Walsingham, who is in some points very minute when describing these transactions, so as even to record the very words employed by the King on the first application of the Duke, does not mention the name of the Prince of Wales throughout. He represents the King as having recommended the Duke to try measures of mutual forgiveness and reconciliation; at all events, to let the fault of encouraging civil discord be with his adversaries; but withal promising, in case of the failure of that plan, to send the aid he desired. The same writer states the mission of the Earl of Arundel, Lord Kyme, Lord Cobham, (Sir John Oldcastle,) and others, with an army, as the consequence of this engagement on the part of the King.[262] He then tells us that, in the next year after these forces had been dismissed by the Duke of Burgundy, the Duke of Orleans made application to the King.

Elmham, who mentions the successful application of Burgundy to the Prince, and the consequent mission of an English force, represents the Prince as having recommended himself more than ever to his royal father on that occasion.[263]

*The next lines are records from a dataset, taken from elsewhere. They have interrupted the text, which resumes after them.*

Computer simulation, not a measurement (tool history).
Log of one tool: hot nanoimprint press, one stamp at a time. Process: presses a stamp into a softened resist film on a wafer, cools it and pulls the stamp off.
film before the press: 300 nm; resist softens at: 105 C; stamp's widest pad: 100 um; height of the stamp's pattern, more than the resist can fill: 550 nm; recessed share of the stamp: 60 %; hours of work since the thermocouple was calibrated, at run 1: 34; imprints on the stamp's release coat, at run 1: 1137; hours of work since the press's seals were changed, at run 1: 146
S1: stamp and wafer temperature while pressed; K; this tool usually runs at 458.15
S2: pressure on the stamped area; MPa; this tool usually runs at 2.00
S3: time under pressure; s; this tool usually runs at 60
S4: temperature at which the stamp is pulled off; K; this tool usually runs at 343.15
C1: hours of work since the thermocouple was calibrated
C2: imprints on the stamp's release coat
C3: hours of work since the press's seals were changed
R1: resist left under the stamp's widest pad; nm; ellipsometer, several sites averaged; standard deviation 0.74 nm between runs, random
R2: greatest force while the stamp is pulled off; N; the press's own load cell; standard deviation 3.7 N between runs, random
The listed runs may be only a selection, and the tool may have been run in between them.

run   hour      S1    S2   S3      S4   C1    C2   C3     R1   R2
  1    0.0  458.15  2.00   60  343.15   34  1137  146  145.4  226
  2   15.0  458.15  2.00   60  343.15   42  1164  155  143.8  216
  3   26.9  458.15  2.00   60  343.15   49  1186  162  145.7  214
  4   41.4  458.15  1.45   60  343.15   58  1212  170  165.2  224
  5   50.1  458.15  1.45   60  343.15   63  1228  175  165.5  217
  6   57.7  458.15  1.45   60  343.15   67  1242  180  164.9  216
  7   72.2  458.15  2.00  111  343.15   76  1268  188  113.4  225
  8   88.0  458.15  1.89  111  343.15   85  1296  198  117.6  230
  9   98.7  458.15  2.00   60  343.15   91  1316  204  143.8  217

Titus Livius, who says that the Duke of Burgundy applied to the Prince, and that he sent some of his own men to succour him, distinctly tells us that he did it with the good-will and consent of his father. He adds, (what could have originated only in an oversight of dates,) that the Prince was made, in consequence of his conduct on this occasion, the chief of the council, and was always called the dear and beloved son of his father. He intimates, (but very obscurely,) that, by the aspersions of some, his fame sustained for a short time some blemish in this point.[264]

Polydore Vergil[265] says distinctly that, on the Duke of Burgundy first opening the negociation, the King, anticipating good to himself from the quarrels of his neighbours, willingly promised aid, and as soon as possible sent a strong force to succour him. He then records the victory gained by Burgundy at the Bridge of St. Cloud, and the dismissal of his English allies with presents; adding, that King Henry thought it a weakness in him to send them home prematurely, before he had finished the struggle. And when the Duke of Orleans, on hearing of this hasty dismissal, entered upon a counter negociation, the King willingly listened to his proposals, having felt hurt at the conduct of the Duke of Burgundy towards those English auxiliaries.